Greetings from iainthepict. This blog of mine is meant to be like a 'Book of Days' or a kind of 'Scottish Year Book' if you will. The idea was to present an event for each day of the year. Somewhere in here, you can find out what happened, affecting Scotland and the Scots, on any given day of the year. Your comments and observations are very welcome.
The photograph is by Sam Perkins (check him out on Facebook at Sam Perkins Photography) and was taken near Oban.

Monday, 23 May 2011

The Batle of Barra

The Battle of Barra was fought on the 23rd of May, 1308.

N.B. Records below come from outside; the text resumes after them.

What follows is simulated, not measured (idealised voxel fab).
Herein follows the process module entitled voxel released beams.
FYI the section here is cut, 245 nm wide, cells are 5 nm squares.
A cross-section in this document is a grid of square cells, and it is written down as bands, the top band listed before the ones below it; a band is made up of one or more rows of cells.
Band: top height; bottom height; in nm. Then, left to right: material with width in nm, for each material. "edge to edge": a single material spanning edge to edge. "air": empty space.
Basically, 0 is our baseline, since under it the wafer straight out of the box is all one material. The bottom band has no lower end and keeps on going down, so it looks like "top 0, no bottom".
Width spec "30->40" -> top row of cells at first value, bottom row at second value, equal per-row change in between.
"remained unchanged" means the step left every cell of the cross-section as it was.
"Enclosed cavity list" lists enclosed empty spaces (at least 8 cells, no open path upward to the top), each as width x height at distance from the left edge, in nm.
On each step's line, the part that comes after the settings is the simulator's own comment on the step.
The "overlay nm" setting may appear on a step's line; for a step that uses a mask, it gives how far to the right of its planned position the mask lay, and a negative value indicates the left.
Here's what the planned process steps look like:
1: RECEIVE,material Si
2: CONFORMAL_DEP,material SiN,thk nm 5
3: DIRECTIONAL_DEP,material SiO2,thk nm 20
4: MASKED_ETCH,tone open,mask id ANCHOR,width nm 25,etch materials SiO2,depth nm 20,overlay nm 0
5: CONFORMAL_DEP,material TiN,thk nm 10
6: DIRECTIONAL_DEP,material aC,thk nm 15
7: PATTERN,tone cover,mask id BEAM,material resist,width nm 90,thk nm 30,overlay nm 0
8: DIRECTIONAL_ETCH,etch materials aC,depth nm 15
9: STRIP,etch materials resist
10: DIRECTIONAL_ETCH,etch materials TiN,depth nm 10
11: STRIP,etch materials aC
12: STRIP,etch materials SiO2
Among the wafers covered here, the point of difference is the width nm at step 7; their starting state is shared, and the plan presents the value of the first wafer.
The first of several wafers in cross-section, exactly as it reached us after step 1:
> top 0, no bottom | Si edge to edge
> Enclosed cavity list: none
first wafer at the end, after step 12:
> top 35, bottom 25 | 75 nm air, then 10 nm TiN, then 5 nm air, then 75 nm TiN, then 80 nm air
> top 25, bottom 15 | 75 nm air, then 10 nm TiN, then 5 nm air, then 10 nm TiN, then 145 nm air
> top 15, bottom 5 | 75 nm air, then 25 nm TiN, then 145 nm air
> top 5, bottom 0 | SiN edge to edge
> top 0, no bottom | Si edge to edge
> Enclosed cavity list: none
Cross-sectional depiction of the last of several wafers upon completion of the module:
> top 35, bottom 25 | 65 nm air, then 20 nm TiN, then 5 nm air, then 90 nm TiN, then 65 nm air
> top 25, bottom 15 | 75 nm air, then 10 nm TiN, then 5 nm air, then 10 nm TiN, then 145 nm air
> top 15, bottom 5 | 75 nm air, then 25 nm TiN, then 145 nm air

Here is a battle, the name of which might cause some confusion as does the date. The Battle of Barra is variously known as the Battle of Inverurie, the Battle of Meldrum or the Battle of Old Meldrum (Oldmeldrum). It was fought in the vicinity of all of those places, but closest to the hill from which it takes it proper name; the Hill of Barra or Barra Hill. Even the hill has two names! The battle should not be confused with a skirmish at Slioch, near Huntly, on Christmas Eve or Christmas Day, 1307, nor with another confrontation at Slioch on the 31st of December. Barra was definitely a later event, although how much later is in dispute and not just because Barbour, obviously confused by Slioch, makes the date Christmas. According to the Scotichronicon, the Battle of Barra was fought on Ascension Day; the 23rd of May, 1308. According to the chronicle of John of Fordun, it was the 22nd of May.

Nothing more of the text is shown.